At supper every one was eager to have a seat near Mrs. Ramsay Speldin. She had a universal acquaintance, and she even knew Mr. Sandford's mother, when he told her that her name was Catherine Douglas. Mr. Sandford had in his own mind composed a letter to Sir Walter Scott, which was to have been written and despatched on the morrow, giving an account of this fine specimen of the true Scottish character whom he had met in the county of Angus.

We meant to carry on the deception next morning, but the laird was too happy for concealment. Before the door closed on the good-night of the ladies, he had disclosed the secret, and before we reached the top of the stairs, the gentlemen were scampering at our heels like a pack of hounds in full cry.


Here are at random some extracts from the others:--


Mr. Jeffrey now inquired what the people in her part of the country thought of the trial of the Queen. She could not tell him, but she would say what she herself had remarked on siclike proceedings: "Tak' a wreath of snaw, let it be never so white, and wash it through clean water, it will no come out so pure as it gaed in, far less the dirty dubs the poor Queen has been drawn through."
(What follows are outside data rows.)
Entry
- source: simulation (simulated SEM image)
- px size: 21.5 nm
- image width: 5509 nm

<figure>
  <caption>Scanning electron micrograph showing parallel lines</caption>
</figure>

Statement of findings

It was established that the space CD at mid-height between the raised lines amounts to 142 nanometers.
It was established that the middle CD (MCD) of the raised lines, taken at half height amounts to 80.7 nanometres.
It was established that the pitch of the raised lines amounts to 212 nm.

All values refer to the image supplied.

Mr. Russell inquired if she possessed any relics of Prince Charles from the time he used to spin with the lasses:--

"Yes," she said, "I have a _flech_ that loupit aff him upon my aunty, the Lady Brax, when she was helping him on wi' his short-gown; my aunty rowed it up in a sheet of white paper, and she keepit it in the tea canister, and she ca'd it aye the King's Flech; and the laird, honest man, when he wanted a cup of gude tea, sought aye a cup of the _Prince's mixture_." This produced peals of laughter, and her ladyship laughed as heartily as any of them. When somewhat composed again, she looked across the table to Mr. Clerk, and offered to let him see it. "It is now set on the pivot of my watch, and a' the warks gae round the _flech_ in place of turning on a diamond."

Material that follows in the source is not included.